Monday, September 27, 2010

skewed visions

Statement for a podcast series I'll be a part of in October:

I require constant proof of my existence. My own experience isn't enough; I must be part of someone else's experience. Yours. Proof requires witnesses. And so it is here, in this bodiless space online, where I am the most real. Google me. I am here twenty-four hours a day, for anyone, anywhere. Information, once disseminated, never completely disappears. I never completely disappear. I put up every photo I take, every thought I have, on Facebook, Twitter, Flickr, my website, my blog. When that isn’t enough, I write letters to strangers on the internet, and then I take screen shots of those letters and put them on the internet. I write down stories about my life. I tell them to you. This is me, watching me, watching me. This is me.

Monday, September 6, 2010

Last one was so...normal. This one might be better.

Henry has now messaged all of my friends

And my profile revamping and message writing has NOTHING to do with that. Really. NOTHING.

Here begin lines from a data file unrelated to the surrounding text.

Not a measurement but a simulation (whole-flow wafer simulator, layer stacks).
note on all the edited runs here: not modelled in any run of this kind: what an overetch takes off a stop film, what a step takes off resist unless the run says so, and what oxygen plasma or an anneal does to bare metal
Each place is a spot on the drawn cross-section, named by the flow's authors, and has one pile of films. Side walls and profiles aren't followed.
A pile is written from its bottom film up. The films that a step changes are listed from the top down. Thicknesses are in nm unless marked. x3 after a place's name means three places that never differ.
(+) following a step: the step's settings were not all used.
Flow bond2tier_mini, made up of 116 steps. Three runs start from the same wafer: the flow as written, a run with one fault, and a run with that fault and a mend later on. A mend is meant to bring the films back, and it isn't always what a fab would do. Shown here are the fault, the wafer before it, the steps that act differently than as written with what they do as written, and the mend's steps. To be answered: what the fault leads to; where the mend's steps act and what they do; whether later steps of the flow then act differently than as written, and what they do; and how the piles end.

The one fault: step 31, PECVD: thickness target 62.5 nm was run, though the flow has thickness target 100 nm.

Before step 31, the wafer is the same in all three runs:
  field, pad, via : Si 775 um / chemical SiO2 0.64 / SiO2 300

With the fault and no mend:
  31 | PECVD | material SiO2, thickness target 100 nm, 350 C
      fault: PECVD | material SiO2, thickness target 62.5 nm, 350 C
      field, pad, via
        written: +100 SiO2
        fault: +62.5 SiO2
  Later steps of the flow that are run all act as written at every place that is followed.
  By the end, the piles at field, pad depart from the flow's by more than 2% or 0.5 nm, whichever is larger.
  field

The sad thing is that, even though the crazed infatuated state is fading, and I'm not so perfectly sure that I want him to be my boyfriend, I still get terribly jealous at the idea that he is messaging anyone else after having been naked with me. I should be everything he wants, even if he isn't. Because, apparently, what I really like is the ego-trip that comes with a person's affection. I guess that's something I knew about myself, but it's unpleasant to be faced with it so directly.